Amy Yorke, 2025
Four stars for fun that covers the bases as a book one. It’s lighter on fantasy but deeper on feelings (the big squishy love ones) because it’s “New Adult” (think older YA) and the seeds are there for bigger moments in magic. What I wanted was more intensity with higher questions on the morals of war, the question of trusting advisors, and one more step forward on the magical mysteries, but I attribute that to this being New Adult, and either way, I’ll gladly return for the sequel. To me the central issue is that we lean too heavily on Sylvie’s POV and she’s young and inexperienced from being raised in isolation in a castle. Had we had more Ronan chapters to experience his maturity and live inside his moral choices (and had he made more mistakes), I think we’d have the intensity that I was craving.
The story introduces Sylvie, the spare to a ruling family who is orphaned from a devastating war of ruling lands. She feels like the weakest sibling because she can’t deal the killing blow and she’s not conniving and ruthless like her elder sister Adria. There’s also an older brother Seth but he’s missing in the story, I am guessing he will be a prominent storyline in Book 2.
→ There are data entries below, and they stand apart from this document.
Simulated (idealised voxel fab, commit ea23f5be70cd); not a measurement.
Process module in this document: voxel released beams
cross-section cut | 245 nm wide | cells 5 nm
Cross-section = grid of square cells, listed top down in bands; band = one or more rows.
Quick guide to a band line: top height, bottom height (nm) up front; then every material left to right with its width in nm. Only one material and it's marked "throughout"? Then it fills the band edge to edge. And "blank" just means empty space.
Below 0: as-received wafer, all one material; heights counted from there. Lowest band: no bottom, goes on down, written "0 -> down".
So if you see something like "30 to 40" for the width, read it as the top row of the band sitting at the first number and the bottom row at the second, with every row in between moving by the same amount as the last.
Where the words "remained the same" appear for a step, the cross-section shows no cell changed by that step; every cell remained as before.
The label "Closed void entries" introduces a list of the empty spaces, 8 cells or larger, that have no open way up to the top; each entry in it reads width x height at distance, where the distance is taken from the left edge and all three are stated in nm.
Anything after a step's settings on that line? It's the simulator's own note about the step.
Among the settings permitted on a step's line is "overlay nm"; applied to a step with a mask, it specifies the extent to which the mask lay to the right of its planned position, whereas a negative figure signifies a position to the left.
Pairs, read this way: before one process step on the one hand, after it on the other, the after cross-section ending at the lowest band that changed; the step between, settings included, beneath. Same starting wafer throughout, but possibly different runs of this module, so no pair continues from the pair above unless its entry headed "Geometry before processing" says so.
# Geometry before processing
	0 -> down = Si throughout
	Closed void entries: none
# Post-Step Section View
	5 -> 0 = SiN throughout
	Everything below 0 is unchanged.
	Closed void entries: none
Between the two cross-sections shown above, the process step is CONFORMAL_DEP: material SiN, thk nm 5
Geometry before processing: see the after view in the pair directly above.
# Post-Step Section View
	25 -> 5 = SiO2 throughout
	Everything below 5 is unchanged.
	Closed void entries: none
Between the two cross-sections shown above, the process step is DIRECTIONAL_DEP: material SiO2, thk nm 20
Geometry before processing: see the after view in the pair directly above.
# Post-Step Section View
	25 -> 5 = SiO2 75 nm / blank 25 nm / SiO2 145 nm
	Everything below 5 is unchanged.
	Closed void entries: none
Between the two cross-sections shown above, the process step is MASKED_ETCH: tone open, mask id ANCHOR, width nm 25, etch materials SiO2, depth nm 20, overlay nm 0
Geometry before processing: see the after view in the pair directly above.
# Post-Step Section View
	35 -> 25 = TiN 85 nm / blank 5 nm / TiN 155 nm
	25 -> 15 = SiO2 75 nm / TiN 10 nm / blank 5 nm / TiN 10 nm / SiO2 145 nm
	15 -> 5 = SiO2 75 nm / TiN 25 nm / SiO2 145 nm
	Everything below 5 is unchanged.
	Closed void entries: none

Sylvie is set to kill Ronan, the god king (and naturally, gorgeous) enemy of her people for starving them and harvesting their land for gold. And then she meets him – and this is more than chemistry because their magic interweaves and they serve as empaths to each other. The mystery of their magic is the best part, and there are larger mysteries looming to tease us. Sylvie is so trusting and inexperienced that we don’t uncover much beyond an early mystery and many of the supporting characters receive limited scenes which leave a lot on the table. I really needed more colour about Adria and her psychology and I wanted more time with Larus because he was a very interesting character morally.
However – all the ingredients are there for the sequel to have more complexity, deeper questions of trust, and the higher stakes of who will rule – that’s an exciting proposal and I’ll take it.
Thank you to Amy Yorke, Glasslook Press, and NetGalley for the ARC in exchange for my honest review.